Support Questions
Find answers, ask questions, and share your expertise
Announcements
Alert: Welcome to the Unified Cloudera Community. Former HCC members be sure to read and learn how to activate your account here.

YARN Critical Error

YARN Critical Error

New Contributor

91429-image.png

I want to ask a technical question about HDP. I've just installed an HDP sandbox on my debian server with docker. I have ecountered error like this, it says connection to port 8042 is refused. I couldn't find any solution on google, My 8042 port is available tested with telnet, but it says so.

First error says:

This alert is triggered if the number of down NodeManagers in the cluster is greater than the configured critical threshold. It aggregates the results of NodeManager process checks.

affected: [{1}], total: [{0}]

Second:

This host-level alert is triggered if the NodeManager Web UI is unreachable.

Instance response:
Connection failed to http://sandbox-hdp.hortonworks.com:8042 (<urlopen error [Errno 111] Connection refused>)

Third:

This host-level alert checks the node health property available from the NodeManager component.

Instance responce:

Connection failed to http://sandbox-hdp.hortonworks.com:8042/ws/v1/node/info (Traceback (most recent call last):
  File "/var/lib/ambari-agent/cache/common-services/YARN/2.1.0.2.0/package/alerts/alert_nodemanager_health.py", line 171, in execute
    url_response = urllib2.urlopen(query, timeout=connection_timeout)
  File "/usr/lib64/python2.7/urllib2.py", line 154, in urlopen
    return opener.open(url, data, timeout)
  File "/usr/lib64/python2.7/urllib2.py", line 431, in open
    response = self._open(req, data)
  File "/usr/lib64/python2.7/urllib2.py", line 449, in _open
    '_open', req)
  File "/usr/lib64/python2.7/urllib2.py", line 409, in _call_chain
    result = func(*args)
  File "/usr/lib64/python2.7/urllib2.py", line 1244, in http_open
    return self.do_open(httplib.HTTPConnection, req)
  File "/usr/lib64/python2.7/urllib2.py", line 1214, in do_open
    raise URLError(err)
URLError: <urlopen error [Errno 111] Connection refused>
)

Thanks before.

1 REPLY 1

Re: YARN Critical Error

Super Mentor

@R Goldan

Your Screenshot suggest that the Alerts were 4 Days Old. So when you might have checked if the port 8042 was opened or not that time NodeManager might be running fine.
With Sandbox some times it can happen because we save the VM state and next time we resume the VM.

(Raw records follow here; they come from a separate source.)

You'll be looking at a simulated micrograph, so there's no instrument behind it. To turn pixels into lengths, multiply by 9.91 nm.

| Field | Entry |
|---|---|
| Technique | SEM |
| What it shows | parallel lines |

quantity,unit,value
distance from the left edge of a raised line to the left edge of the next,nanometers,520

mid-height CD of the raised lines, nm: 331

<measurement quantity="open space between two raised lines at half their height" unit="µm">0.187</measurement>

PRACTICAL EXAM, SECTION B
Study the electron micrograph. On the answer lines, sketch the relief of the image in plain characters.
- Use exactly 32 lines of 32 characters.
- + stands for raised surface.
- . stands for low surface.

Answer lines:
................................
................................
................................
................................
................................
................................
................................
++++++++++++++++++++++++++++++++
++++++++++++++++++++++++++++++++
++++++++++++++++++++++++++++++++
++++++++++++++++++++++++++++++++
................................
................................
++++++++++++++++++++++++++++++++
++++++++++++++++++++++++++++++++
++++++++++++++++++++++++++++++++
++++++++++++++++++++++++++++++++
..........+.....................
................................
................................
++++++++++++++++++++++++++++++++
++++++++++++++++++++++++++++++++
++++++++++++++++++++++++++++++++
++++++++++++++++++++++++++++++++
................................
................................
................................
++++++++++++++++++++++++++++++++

So can you please try this.. Click on the Alert definition link like "NodeManager Web UI" alert definition and then "Disable" the alert for around 30 seconds and then "Enable" it back. So that the alert gets re triggered and you will know the current state of the alert.

Ambari Also provides us an option to explicitly trigger (run) and alert using the API cal as following (Notice the "?run_now=true" part in the url)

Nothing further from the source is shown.